You probably know someone who you feel has more highly-developed emotional intelligence than you do, perhaps wondering how you can improve your own skills. While you might think emotional intelligence comes naturally and can’t be learnt, there are in fact significant steps you can take to enhance the way in which you handle your emotions and react in certain situations.
Become more self-aware
Take time to recognise how you’re feeling and try to establish why you feel the way you do. Being present in the moment and being aware of how certain situations or events make you feel can be quite enlightening. Rather than simply thinking “I don’t like this”, think about why you feel this way. Don’t be afraid of what you may perceive as negative feelings, such as nerves or irritation. Instead, admit to yourself how you feel and spend more time recognising who you are at your very core and accepting yourself as you are.
Empathy is an extremely important trait when it comes to dealing with other people, both personally and in the workplace. Simply listening to what someone is saying is a great way to start working on your empathy skills. Understanding people’s needs and feelings will help you to positively engage with them. You might find some people harder to read than others, but if you keep listening and observing, you should soon find that you’re able to recognise how someone is feeling. This makes interaction on both a personal and a business level far more effective and rewarding.
Control your emotions
We’ve all worked with someone with a tendency to fly off the handle at the slightest thing. And most of us would agree this is neither pleasant nor appropriate in a business environment. If you have a short fuse, learn to recognise your triggers and find a way to manage those emotions. You might initially find that you have to temporarily physically remove yourself from situations wherein you feel yourself getting angry or emotional, but, over time, managing your emotions will become easier. Practices being calm and assertive without letting your emotions control you.
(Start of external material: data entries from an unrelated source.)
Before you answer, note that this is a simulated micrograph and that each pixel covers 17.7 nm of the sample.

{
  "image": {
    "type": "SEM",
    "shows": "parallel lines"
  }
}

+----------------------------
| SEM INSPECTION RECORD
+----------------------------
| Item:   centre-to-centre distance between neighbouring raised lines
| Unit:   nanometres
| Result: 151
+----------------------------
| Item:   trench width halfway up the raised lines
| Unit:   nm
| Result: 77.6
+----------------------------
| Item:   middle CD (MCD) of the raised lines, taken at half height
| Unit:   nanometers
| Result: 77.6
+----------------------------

Improve your social skills
People with developed emotional intelligence generally find it easier to interact with and engage others. If you find yourself shying away in social situations, think about people you know who are great at socialising or presenting ideas to colleagues. Think about any traits they may have in common and how they make people feel. There is a fairly good chance that they make other people feel valued and important. Great social skills are less about talking and more about listening, reading situations and putting people at ease. Learn to relax in groups of people and ask questions. Listen carefully to conversations and make those with whom you speak feel genuinely valued.
Anyone who has invested time in developing their emotional intelligence will tell you that they see significant benefits in their daily interactions with others and in achieving their desired outcomes in any given situation, whether business or personal. They are routinely perceived as offering greater value by senior management and, in many cases, may enjoy accelerated career progression. This is a wholly portable skill set that far transcends individual industries and employers.